Ahmed, Nafeez. 2017. Failing States, Collapsing Systems BioPhysical Triggers of Political Violence. Springer.
“The last half century has seen a dramatic increase in the frequency and severity of extreme weather events in the form of droughts, wildfires, extreme rainfall, floods, hurricanes and tornadoes. The Met Office concludes that despite scientists’ reluctance to attribute specific extreme weather events to human-induced climate change, there is now no longer any doubt that climate change is making extreme weather increasingly likely all over the world (Stott 2016).
By far the most disturbing study led by the University of Hawaii argued that the pattern of escalating intensity and frequency indicates that anthropogenic climate change is rapidly pushing the climate system into a ‘new normal’, that breaks fundamentally with the preceding 150 years. The paper came up with the concept of “climate departure” to explain its prediction that in coming decades, the trajectory of escalating extreme weather signals that the climate is destined to ‘depart’ from the historical norm of weather as we have known it. On a business-as-usual trajectory, the initial locus of this “climate departure” will occur within the next decade in the tropics—that is, a vast region encompassing parts of the Middle East, Central Asia, South Asia and Africa. On a global scale, “climate departure”—the entry into a ‘new normal’ of extreme weather—will hit around 2047. Even under stringent carbon emission mitigation scenarios, this tendency to “climate departure” will not be halted—only postponed a few more decades, to around 2069 (Mora et al. 2013).

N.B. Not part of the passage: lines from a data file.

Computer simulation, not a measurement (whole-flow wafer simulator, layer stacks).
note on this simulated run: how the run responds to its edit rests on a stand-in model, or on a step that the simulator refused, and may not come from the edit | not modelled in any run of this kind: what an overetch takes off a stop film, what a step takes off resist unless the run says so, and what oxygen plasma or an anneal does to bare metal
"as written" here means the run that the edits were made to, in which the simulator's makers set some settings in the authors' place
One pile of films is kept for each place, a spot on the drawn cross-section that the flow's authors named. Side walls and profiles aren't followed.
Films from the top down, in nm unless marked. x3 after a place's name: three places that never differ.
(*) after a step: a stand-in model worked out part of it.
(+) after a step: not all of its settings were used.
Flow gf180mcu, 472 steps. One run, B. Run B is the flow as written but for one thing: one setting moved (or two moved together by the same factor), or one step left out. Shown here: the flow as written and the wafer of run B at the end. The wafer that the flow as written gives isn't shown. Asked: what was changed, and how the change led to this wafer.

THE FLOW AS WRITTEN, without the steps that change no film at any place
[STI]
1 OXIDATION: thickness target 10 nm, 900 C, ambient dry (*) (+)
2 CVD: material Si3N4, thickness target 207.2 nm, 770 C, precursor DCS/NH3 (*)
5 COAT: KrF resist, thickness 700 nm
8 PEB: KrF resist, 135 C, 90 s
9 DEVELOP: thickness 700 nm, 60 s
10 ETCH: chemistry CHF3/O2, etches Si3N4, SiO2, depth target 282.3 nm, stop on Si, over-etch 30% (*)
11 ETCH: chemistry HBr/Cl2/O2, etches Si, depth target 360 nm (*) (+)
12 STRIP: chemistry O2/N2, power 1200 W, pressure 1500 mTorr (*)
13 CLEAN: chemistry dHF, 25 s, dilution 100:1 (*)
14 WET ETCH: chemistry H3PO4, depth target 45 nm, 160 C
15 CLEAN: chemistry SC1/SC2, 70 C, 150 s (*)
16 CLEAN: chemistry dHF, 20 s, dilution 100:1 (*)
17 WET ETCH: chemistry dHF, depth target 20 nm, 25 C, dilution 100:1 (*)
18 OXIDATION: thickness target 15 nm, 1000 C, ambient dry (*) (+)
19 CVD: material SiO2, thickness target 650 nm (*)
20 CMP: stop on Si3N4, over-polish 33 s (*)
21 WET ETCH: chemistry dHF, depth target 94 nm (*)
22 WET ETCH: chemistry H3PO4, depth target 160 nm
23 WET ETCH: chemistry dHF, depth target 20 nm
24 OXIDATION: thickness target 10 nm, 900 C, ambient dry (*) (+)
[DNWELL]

While the oceans are dying, above the oceans the atmosphere is already experiencing the direct impact of climate change in the form of intensifying heatwaves and extreme weather events. The increasing frequency—and increasing intensity—of heat waves is perhaps one of the most overt manifestations of the dangerous impacts of climate change. Since 1950, the number of heat waves worldwide has increased, heat waves have become longer, and the hottest days and nights are hotter than ever before. In recent years, the global area affected by summer heatwaves has increased 50-fold. Within the US, the direct impact of more frequent and intense heatwaves is an increasing frequency and duration in wildfires (Trendberth et al. 2012).
Heatwaves would likely occur 10 times more than they do now. Such intolerable conditions would endanger the lives of the regions’ 500 million inhabitants, and force people to migrate simply to survive (Lelieveld et al. 2016).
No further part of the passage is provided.